Skip to content

Grafana Dashboard

Nantian Gateway ships with a pre-built Grafana dashboard at deploy/observability/grafana/pingora-gateway-observability-dashboard.json. The dashboard provides a comprehensive view of both control plane and data plane health, performance, and resource utilization.

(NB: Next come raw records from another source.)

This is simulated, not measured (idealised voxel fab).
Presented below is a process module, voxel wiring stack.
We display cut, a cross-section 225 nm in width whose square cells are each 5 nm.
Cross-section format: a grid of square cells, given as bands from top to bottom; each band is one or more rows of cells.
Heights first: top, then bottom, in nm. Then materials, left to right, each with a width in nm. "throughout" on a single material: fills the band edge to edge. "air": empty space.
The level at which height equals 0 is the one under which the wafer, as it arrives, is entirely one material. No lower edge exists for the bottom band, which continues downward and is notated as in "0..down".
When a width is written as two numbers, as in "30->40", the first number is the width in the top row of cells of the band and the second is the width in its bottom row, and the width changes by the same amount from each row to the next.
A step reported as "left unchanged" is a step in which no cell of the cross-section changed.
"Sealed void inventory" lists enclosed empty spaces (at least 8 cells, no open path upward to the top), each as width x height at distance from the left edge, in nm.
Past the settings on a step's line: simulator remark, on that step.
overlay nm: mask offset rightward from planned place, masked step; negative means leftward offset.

  1. Navigate to Dashboards > New > Import
  2. Upload pingora-gateway-observability-dashboard.json or paste its contents
  3. Select your Prometheus data source from the dropdown
  4. Click Import

If you deploy Grafana through the kube-prometheus-stack or a similar operator, mount the dashboard JSON as a ConfigMap with the grafana_dashboard label:

apiVersion: v1
kind: ConfigMap
metadata:
name: nantian-gateway-dashboard
namespace: monitoring
labels:
grafana_dashboard: "1"
data:
nantian-gateway.json: |
{
"uid": "nantian-gw-obsv",
...
}

Apply it:

Terminal window
kubectl apply -f grafana-dashboard-configmap.yaml

The Helm chart at deploy/helm/nantian-gw includes the dashboard ConfigMap. Enable it in your values:

grafana:
dashboards:
enabled: true

The dashboard is organized into these rows:

Top-level metrics in a single row for at-a-glance monitoring:

PanelMetricWhat it shows
Ready Podsnantian_gateway_dataplane_readyNumber of data plane pods ready to serve traffic
QPSnantian_gateway_dataplane_traffic_request_events_totalRequests per second across all data planes
Success RateResponse flags ratioPercentage of requests with no error flags
P99 Latencynantian_gateway_dataplane_traffic_request_latency_ms99th percentile request latency

Panels monitoring the control plane’s internal operations:

PanelKey metrics
Snapshot buildsnantian_gateway_snapshot_builds_total, nantian_gateway_snapshot_build_failures_total
Build durationnantian_gateway_snapshot_build_duration_seconds
Snapshot resource countsnantian_gateway_snapshot_resource_count
xDS stream statusnantian_gateway_controlplane_xds_stream_terminations_total
xDS publish lagnantian_gateway_controlplane_xds_publish_ack_lag_seconds
Admin API requestsnantian_gateway_controlplane_admin_requests_total
Reconciler runnernantian_gateway_controlplane_reconciler_runner_runs_total, queue depth, settle state

Panels covering proxy performance and backend health:

PanelKey metrics
HTTP request ratenantian_gateway_dataplane_http_requests_total by listener and route
Request latencynantian_gateway_dataplane_http_request_duration_seconds
Backend connectionsnantian_gateway_dataplane_backend_connections_active
Backend healthnantian_gateway_dataplane_backend_health_status
Connection errorsnantian_gateway_dataplane_backend_connection_errors_total
Response status distributionnantian_gateway_dataplane_http_responses_total by status code

Container resource utilization panels (requires cAdvisor and kube-state-metrics):

PanelRecording rules used
CPU usagenantian_gateway_dataplane_container_cpu_cores
CPU throttlenantian_gateway_dataplane_container_cpu_throttle_ratio
Memory working setnantian_gateway_dataplane_container_memory_working_set_bytes
Memory vs limitsnantian_gateway_dataplane_container_memory_limit_bytes

The dashboard defines these template variables for filtering:

VariableTypeSourceDescription
datasourceData sourceUser selectionPrometheus data source
namespaceQuerynantian_gateway_dataplane_readyKubernetes namespace (default: nantian-gw)
pod_dpQuerynantian_gateway_dataplane_readyData plane pod selector (multi-select, default: all)
job_controlplaneQuerynantian_gateway_controlplane_admin_requests_totalControl plane job selector
instance_cpQuerynantian_gateway_controlplane_admin_requests_totalControl plane instance selector
job_dataplaneQuerynantian_gateway_dataplane_admin_requests_totalData plane job selector
instance_dpQuerynantian_gateway_dataplane_admin_requests_totalData plane instance selector

The dashboard is a standard Grafana JSON model. You can customize it through the Grafana UI or by editing the JSON directly.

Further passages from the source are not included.